I am trying to create/validate a predictive model using a fictitious dataset, using Phyton with sklearn, following this tutorial.
The dataset contains information about baseball pitcher throws, and these are the most important fields:
- Result (whether the player was successful/unsuccessful in throwing a strike)
- Direction (whether it was a High, Medium, or Low throw)
- Other fields like speed of ball, player stats, etc.
Based on the different fields, the model will attempt to predict what direction (the Direction field) a pitcher should throw in order to get a strike.
In the tutorial I am following (the link above,) this is an example of a call to the function that generates the model, in this case for logistic regression (but we could use any of the other classification techniques listed):
outcome_var = 'Direction'
model = LogisticRegression()
predictor_var = ['Result', <insert other fields here>]

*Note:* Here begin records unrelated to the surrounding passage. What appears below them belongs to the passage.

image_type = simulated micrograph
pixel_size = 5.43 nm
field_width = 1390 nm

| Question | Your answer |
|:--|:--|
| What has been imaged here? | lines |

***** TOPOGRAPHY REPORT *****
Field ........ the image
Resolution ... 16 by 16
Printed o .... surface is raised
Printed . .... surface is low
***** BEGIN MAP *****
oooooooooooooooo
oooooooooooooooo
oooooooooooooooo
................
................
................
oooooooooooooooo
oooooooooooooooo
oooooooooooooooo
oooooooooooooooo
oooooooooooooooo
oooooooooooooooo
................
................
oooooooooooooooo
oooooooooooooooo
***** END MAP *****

classification_model(model, df,predictor_var,outcome_var)
How can I tell the model about the negative impact (and importance) of the Result field?
Basically, if Result is "Successful", it should train the model to choose the same Direction (High/Medium/Low) if faced with the same scenario. However, if Result is "Unsuccessful", it should train the model to choose a different Direction from the one in the sample because it was not a good choice (regardless of the other fields.)
How can I tell the model how to use the Result field in order to make decisions? I can include any more details (or code) if needed. Thanks!